Discussion of Fundamental Symmetry Conservation in the B(3) Field Theory

This looks interesting and important. The original B(3) theory was worked out in November 1991 after returning to Cornell from Zuerich using conventional nonlinear optics. The first few UFT papers were based on the need to find a theory that developed O(3) electrodynamics, incorporated B(3) and which also unified gravitation and electromagnetism. See for example UFT15 and UFT16. In these papers the B(3) field was seen to be part of Cartan geometry based on torsion. Later, ECE2 was developed as you know in UFT313 – UFT388 to date. The antisymmetry principle was first developed in UFT131 ff. as you know, and the vacuum theory developed in the Eckardt / Lindstrom papers, which are always well studied. In the latest papers the Principle of Antisymmetry and the law of conservation of antisymmetry are fully developed. The B(3) field becomes proportional to – omega x A and magnetizes the aether. The original B(3) field was defined by:

B(3)* = – (kappa / A(0)) A x A*

where the conjugate product A x A* = A(1) x A(2) produces an axial vector, B(3) * . This can now be written:

B(3)* (interaction with vacuum) = – omega x A* = – (kappa / A(0)) A x A*

where omega is the spin connection vector. The magnetization of the vacuum by a circularly polarized electromagnetic field is the inverse Faraday effect M(3)* = B(3)* / mu0, where mu(0) is the vacuum permeability. So:

omega = kappa A / A(0)

where kappa is the wave vector of a circularly polarized electromagnetic field. Therefore omega is the vector potential of a plane wave within the scaling factor A(0).

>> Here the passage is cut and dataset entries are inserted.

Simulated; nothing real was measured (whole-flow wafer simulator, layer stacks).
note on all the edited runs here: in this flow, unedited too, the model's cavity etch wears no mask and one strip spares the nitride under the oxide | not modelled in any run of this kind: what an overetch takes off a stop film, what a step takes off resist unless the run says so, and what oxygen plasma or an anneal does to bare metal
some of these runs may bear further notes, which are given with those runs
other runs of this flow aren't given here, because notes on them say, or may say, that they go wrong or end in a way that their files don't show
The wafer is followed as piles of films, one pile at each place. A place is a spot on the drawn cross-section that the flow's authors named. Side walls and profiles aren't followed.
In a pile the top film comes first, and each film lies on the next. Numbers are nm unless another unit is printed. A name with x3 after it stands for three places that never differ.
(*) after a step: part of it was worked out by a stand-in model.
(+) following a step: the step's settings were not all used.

For the readership, note carefully that the above equations conserve P, C, T, PC, PT, CT and PCT, where P is parity inversion symmetry, T is motion reversal symmetry, C is charge conjugation symmetry. Every equation of B(3) theory and O(3) electrodynamics conserves these symmetries, and now it is known that they must also conserve antisymmetry. It is not possible to obtain an E(3) field from the conjugate product because E(3) is a polar vector, and experimentally, polarization by the conjugate product of nonlinear optics is not observed, only magnetization. P symmetry is violated in electroweak theory, producing a tiny chirality and optical activity in atoms. However standard model electroweak theory has been completely refuted in UFT225, and completely refuted by conservation of antisymmetry, because the U(1) sector symmetry of the standard model is refuted by antisymmetry, therefore so is the U(1) x SU(2) sector of electroweak theory . To conserve antisymmetry one must go to the ECE2 level of physics.
All of this is well accepted by the vast ECE and ECE2 School of Thought.

To: EMyrone@aol.com
Sent: 23/09/2017 19:05:36 GMT Daylight Time
Subj: Re: Fundamental Symmetry Conservation in the B(3) Field Theory

The vacuum magnetization by B(3) is an interesting interpretation. I will work out the antisymmetry effects for two or three kinds of plane waves, starting from a given vector potential A and assumung phi=0. There will be matter and vacuum parts of the E and B fields, in so far the results differ from the original B(3) field theory which is for free space without curvature and torsion effects to my understanding. The 3-components of E and B seem to come out as the vacuum parts of E and B in the ECE2 caclulation with antisymmetry.
I will write up part 3 of paper 388 next week.

Horst

Am 23.09.2017 um 11:51 schrieb EMyrone:

To Horst: This is explained in Omnia Opera OO395, the Reply to Barron of 14th Dec.1992 published in Physica B Buckingham had blocked my reply in “Chemical Physics Letter” almost forty times before finally agreeing to reject Barron’s paper there. I am told by Richard Amoroso that the B(3) field was nominated for a Nobel Prize in about 1995. Bo Lehnert told Richard Amoroso, sometime Chair of the Vigier Symposia, that the B(3) field had been nominated several times for a Nobel Prize. I strongly recommend a reading of “The Enigmatic Photon” and the “Advances in Chemical Physics” articles of volume 119, the second edition of the award winning “Modern Nonlinear Optics”. As you know these are in the Omnia Opera. Buckingham and Barron invented a mythical “complete experiment symmetry” which was rejected by theoretical particle physicists like Prof. Justin Huang of the University of Missouri. The only relevant symmetries are explained in OO395. These symmetries are the usual ones in physics and are applied to equations. There is now a new law of physics, the conservation of antisymmetry. The B(3) field far from material matter can now be interpreted as the magnetization of the aether by a circularly polarized electromagnetic field, an inverse Faraday effect. As soon as the CP electromagnetic field interacts with matter (for example an electron), the inverse Faraday effect occurs.